Thursday, July 20, 2006


I'm not liking the news these days. Bribery and binge drinking, bulimia and breakfast invasions... too much, too much, too much. But I tweaked the constitution a little- just spruced a few things up, really- and it looks like things are going to work out just fine.

27. is henceforth prohibited from mentioning American Idol (as well as all other reality television slash crap) on their home page.
One sad morning last week, my daily headline scan of turned up no less than THREE American Idol references. With war brewing in the Middle East and Indian trains exploding, I probably could have passed on the breaking news of Katharine McPhee’s victory over bulimia (prompted, of course, by the realization that her little habit might hurt her chances of winning the show). This story was topped only by DJ Boyd’s grand jury indictment on child porn charges, and an assurance that Chris Daughtry is holding up ok after his fourth place finish. (Yes, that really was the front-page big important news. “Daughtry: Fourth place on ‘Idol’ not so bad.” That headline is real, too. Really.) This amendment is absolute. No gossip about Paula’s scandalous lovelife, no speculation on Simon’s next career move, no Kelly, no Clay, no Tyler. Not even an acknowledgment of the next lucky lucky winner. CNN, you used to have that privilege, but you abused it. You’ve demonstrated an inability to handle such freedom. No more.

28. No advertisements in my breakfast.
This month’s haha-that’s-a-good-one-wait-you-were-serious?????-holy-mother-of-fuck winner: CBS scrambled in with your breakfast. It’s nice being part of such a progressive and intelligent society. Especially when the latest research and advancements in laser technology leaves us with…sponsored eggs. The best thing about the egg concept was its intrusiveness. “You can’t avoid it.” –CBS’s president of marketing. I’m only 21. I think I was born after most of the good old days… but oy, do I long for them.
**I’m amending the amendment, because on second thought, I do enjoy the puzzles that decorate my Lucky Charms and Cinnamon Toast Crunch. An exemption is hereby granted to those advertisements that include a simple yet entertaining morning game that contributes to the pleasant beginning of my day. And if the prize in the bottom of the box is sponsored by a movie or toy… I’ll let that go, too. But my eggs are sacred. And that’s final.
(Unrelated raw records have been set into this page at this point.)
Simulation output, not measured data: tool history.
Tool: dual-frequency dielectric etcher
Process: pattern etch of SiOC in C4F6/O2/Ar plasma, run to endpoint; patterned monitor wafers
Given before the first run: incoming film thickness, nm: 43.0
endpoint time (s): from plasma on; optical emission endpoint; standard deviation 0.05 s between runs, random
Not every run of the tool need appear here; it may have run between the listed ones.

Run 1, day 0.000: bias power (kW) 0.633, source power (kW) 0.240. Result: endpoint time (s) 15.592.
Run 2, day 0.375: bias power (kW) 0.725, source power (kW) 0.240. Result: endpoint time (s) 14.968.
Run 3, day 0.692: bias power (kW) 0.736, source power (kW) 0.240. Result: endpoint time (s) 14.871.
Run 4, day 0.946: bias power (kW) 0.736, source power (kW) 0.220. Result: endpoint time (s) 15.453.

29. Voting is a privilege. As such, any reward or other type of bribery for voting is hereby prohibited.
Our latest genius politician. As it turns out, it’s not enough that voting lets us participate in a democratic government, perform a civic duty, voice our opinions, and help decide America’s future. Because you know, that’s not really so important or meaningful. But hey- wouldn’t it be cool if voting also entered us to win free stuff? Like lots of money?
Another oy.
Partly I’m shuddering because of the principle thing. You know the argument- our forefathers shed blood for democracy… the foremothers and the suffrage... the people in other countries still dying for the vote… But also, there’s the common sense thing. I’m not so impressed with our country’s recent track record in the voting department, and I’m thinking the last thing we need is more ignorant people putting in their opinion. If the inherent benefits of voting aren’t enough to bring someone to the polls, let’s forget about bribing them to check some box on a glorified lottery ticket and concentrate on keeping them out of the voting booth. My modified proposal: Voting is not a right. Taking the voting test, however, is. Prove your knowledge of the candidates and the government, and then you are welcome to cast your vote. I’m actually serious with this one. Might seem a little preposterous at first, but just think about it for a while. Starts to sound pretty good.

30. No person under the height of four feet, ten inches shall be allowed to carry an umbrella.
This isn’t cruel. It’s practical. Walking down a puddly street clogged with soaking umbrellas is bad enough. We of normal stature should not have to deal with the additional vexation of repeated stabbing from umbrellas traveling below the normal range. This regulation is not unprecedented. Airplanes, which contribute to far fewer pierced torsos on a daily basis, also have a minimum flying height. Additionally, because I do consider dryness a basic human right, ponchos will be sold at a reduced price to those prohibited from umbrella possession. (This is diplomatic as well as economically viable. Outerwear for the short requires less material.)

31. No.
Responsible drinking is too tough a sell. Let’s change gears, and start inventing tools that let people enjoy their inebriated escapades without concern for the repercussions. No, that sounds really smart. I love the concept of easing the … ok, ok, fine. To be honest: I think it’s a great idea. I’m just feeling a little (lot) angry because I thought of it first. The drunk-dial blocker was MY idea, conceived no less than THREE YEARS ago. True story. And here’s how forward thinking I am: I’d barely started drinking at that point, yet I somehow had the foresight to realize that my future self would need some help controlling her drunken idiocy. But if I can’t patent and profit from this idea, nobody else can, either. So there.